Long Island beginning

Born and raised in Caracas, the capital of Venezuela, Brizuela immigrated to the United States with his family in 2000 as he readied for high school. Their plan: two years stateside to learn English while political turmoil at home quieted down. They never moved back.

They settled in East Islip, and after a couple of years at military schools, Brizuela transferred to East Islip High. There, he was one of the few Hispanic kids — a native Spanish speaker who once was pulled out of his class to speak to a Spanish class about Latin America.

Long Island was a bit of a culture shock, often in a good way. The suburban vibe brought a welcomed and different pace of life. It was plenty safe enough for him and his two younger brothers to play outside and make friends in the neighborhood.

Two decades later, what first comes to mind, Brizuela said, is playing ball for legendary former East Islip coach Sal Ciampi, the pizza on Main Street and visits to Fire Island. Oh, and rooting for the Mets, taking a particular interest because of his favorite player, fellow Venezuelan Edgardo Alfonzo.

“When you grow up in Venezuela, you only have your winter ball teams,” he said. “So my winter ball team, the team that I liked, was the same team that Edgardo Alfonzo came from [Navegantes del Magallanes].

“So when we finally got to New York, it was an opportunity to grasp onto a team. And the New York Mets were hot.”

Through a family connection, Brizuela wound up with a kind of, sort of job with the Long Island Ducks of the independent Atlantic League. He helped manage equipment, hung around players (many of them former major-leaguers) for the first time and fielded ground balls from Bud Harrelson.

That was 2001, when former Met Carlos Baerga was on the team. When scouts from the Korean Baseball Organization came to watch the Ducks, Baerga assigned Brizuela an additional task: Sit behind the plate during the game, listen to their questions, report back to Baerga in the dugout and relay his answers to the scouts.

Baerga got signed and went to Korea within days, a springboard to four more seasons in the majors.

Brizuela’s cut: a $100 tip.

“I was working out with those guys and working for free pretty much,” he said. “My parents would drop me off at noon and then they would pick me up at 10 o’clock at night, 11 o’clock at night when my job was over — my fake job, because they never paid me. But it was fun . . . I was seeing how the teams and players would work, I was seeing how the industry worked.”  

Chasing the dream

Brizuela’s desire to chase the pro baseball dream yielded an internship application with the Brewers before the 2009 season. When he got the gig, he picked up his life and moved from Florida, where he had gone to college, to a Midwest city he had never seen until his interview.

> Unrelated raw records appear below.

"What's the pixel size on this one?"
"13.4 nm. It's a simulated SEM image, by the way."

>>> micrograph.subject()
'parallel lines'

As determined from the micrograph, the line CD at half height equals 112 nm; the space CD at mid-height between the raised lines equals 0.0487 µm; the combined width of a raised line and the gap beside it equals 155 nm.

“I saw it as an opportunity to be in the big leagues,” Brizuela said. “Not being from Milwaukee, not knowing anyone in Milwaukee, it was an opportunity for me to work 24/7 and really show what I can do.”

This wasn’t some coffee-fetching situation, either. He wasn’t stuffed away in a cubicle. As an advance scouting intern, Brizuela watched a ton of video, game after game, helping the team prepare for its upcoming opponents.

He was regularly in the locker room and with the players, learning the language and the culture of a major-league clubhouse — rare entry-level experience that proved central to what he has become, an unusual modern executive who never played at a high level but who nonetheless has an uncanny ability to relate to players.

During this past spring training, no Mets front-office member spent more time at workouts than Brizuela, a frequent participant in the fun-loving yuk-it-up sessions usually reserved for uniformed personnel.

“When you talk to him, he says things to me that I’m like, how does he know that?” said former Mets star Carlos Beltran, now a team special assistant. “That’s something that players [know]. He has a good feel for people, and to me it’s great that David is creating this group of people that care about the players.”

Brizuela stuck with the Brewers for 15 seasons, steadily climbing under several regimes. He came to oversee their academy in the Dominican Republic, helped run and then headed player development, and eventually ascended into an overarching vice president role.

His last several promotions came under Stearns, who kept him upon becoming Milwaukee’s GM in late 2015. Stearns, who is reputed to keep a small inner circle, said he came to trust Brizuela “over time” because of his interpersonal skills and relationship-building.

“Not only players and coaches, but other front-office people,” Stearns said. “That always struck me as very impressive.”

Brizuela got more specific. He views his role in helping the Brewers work out a contract extension with Freddy Peralta — a player he had known since he was a lower-level minor-leaguer — in 2020 as a key moment. That five-year, $15.5 million deal has proved to be quite team-friendly.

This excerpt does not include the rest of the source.